Terry Potoczny  08 07 2004



Erie Canal Lock 33. Time & Photos Donated by Terry Potoczny. Terry and his team of volunteers have spent countless hours cleaning out the old lock.

Under Restoration. Lock 33. Once filled with water and the floating cargoes that made the Erie Canal commercially successful, in November 1999 these double locks instead held tons of garbage including 125 tires, one snowmobile, a motorcycle, assorted bicycle parts, refrigerators, kitchen stoves, and a television. Like other segments of the Erie Canal across the state, these locks are being rescued and restored by local preservation groups, businesses, and governments. Connected by paths and trails, they serve as links to the past and recreational respite for the present.

History of the Lock by Tom Grasso

The lock was built as a double Enlarged Erie in the late 1830's-say 1838 -1840. It was definitely opened for navigation and brought into use at the opening of navigation in 1840. Therefore it had to be built in the few preceding years. Since Clinton's Ditch ran on a diagonal South of the lock they could work on this lock "in the dry" without concern about traffic and navigation on the old canal. My guess is that the lock probably took only a year or two to build that is why I say 1838-1840. Perhaps construction started earlier (my hunch is not) but I can't verify that at this time. If construction did start earlier it could have begun NO earlier than 1836 as that is when construction of the Enlarged Erie began.

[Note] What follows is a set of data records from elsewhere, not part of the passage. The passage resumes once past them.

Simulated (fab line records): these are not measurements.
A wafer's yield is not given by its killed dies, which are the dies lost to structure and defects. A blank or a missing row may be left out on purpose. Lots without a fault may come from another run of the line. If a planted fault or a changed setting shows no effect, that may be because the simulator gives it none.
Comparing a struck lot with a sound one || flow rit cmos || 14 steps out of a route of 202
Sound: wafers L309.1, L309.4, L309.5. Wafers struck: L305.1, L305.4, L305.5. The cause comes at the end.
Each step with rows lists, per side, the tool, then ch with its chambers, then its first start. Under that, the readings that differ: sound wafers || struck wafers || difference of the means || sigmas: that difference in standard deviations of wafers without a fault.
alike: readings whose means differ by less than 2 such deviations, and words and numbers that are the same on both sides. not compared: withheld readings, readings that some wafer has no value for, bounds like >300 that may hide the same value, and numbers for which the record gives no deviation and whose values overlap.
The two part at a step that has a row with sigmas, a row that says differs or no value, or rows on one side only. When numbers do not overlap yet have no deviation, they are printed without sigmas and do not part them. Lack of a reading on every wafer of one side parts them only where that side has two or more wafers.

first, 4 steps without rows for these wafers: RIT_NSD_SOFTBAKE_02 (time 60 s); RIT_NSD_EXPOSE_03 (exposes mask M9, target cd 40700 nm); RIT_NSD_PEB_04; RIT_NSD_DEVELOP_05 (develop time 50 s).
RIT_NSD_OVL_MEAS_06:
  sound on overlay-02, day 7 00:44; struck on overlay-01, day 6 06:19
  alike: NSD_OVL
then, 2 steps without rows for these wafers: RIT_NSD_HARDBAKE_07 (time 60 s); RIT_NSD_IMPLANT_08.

It was lengthened during the Winter-Spring of 1887-1888. The contract was awarded to Soule and Raynor of Syracuse who also lengthened Lock 32 at Fort Plain. Their bid was $24,620.50 for Lock 33 and $24,111.50 for Lock 32.

It was lengthened at the head of the berm side instead of the foot probably because Lock 33 is located at the end of a curve and lengthening it at the foot would make the lower end of the lock stick out into the curve taking away from the arc of the bend rendering it sharper and for double headers this could be a big problem. Here again that is my interpretation as I have not found that in writing as of this message. There must have been a good reason for lengthening at the head because it is more difficult and expensive to lengthen at the head than the foot because of the greater excavation required into the upstream canal bed as opposed to the downstream end where all that is required is excavation for footings. Compare bids for Locks 32 and 33.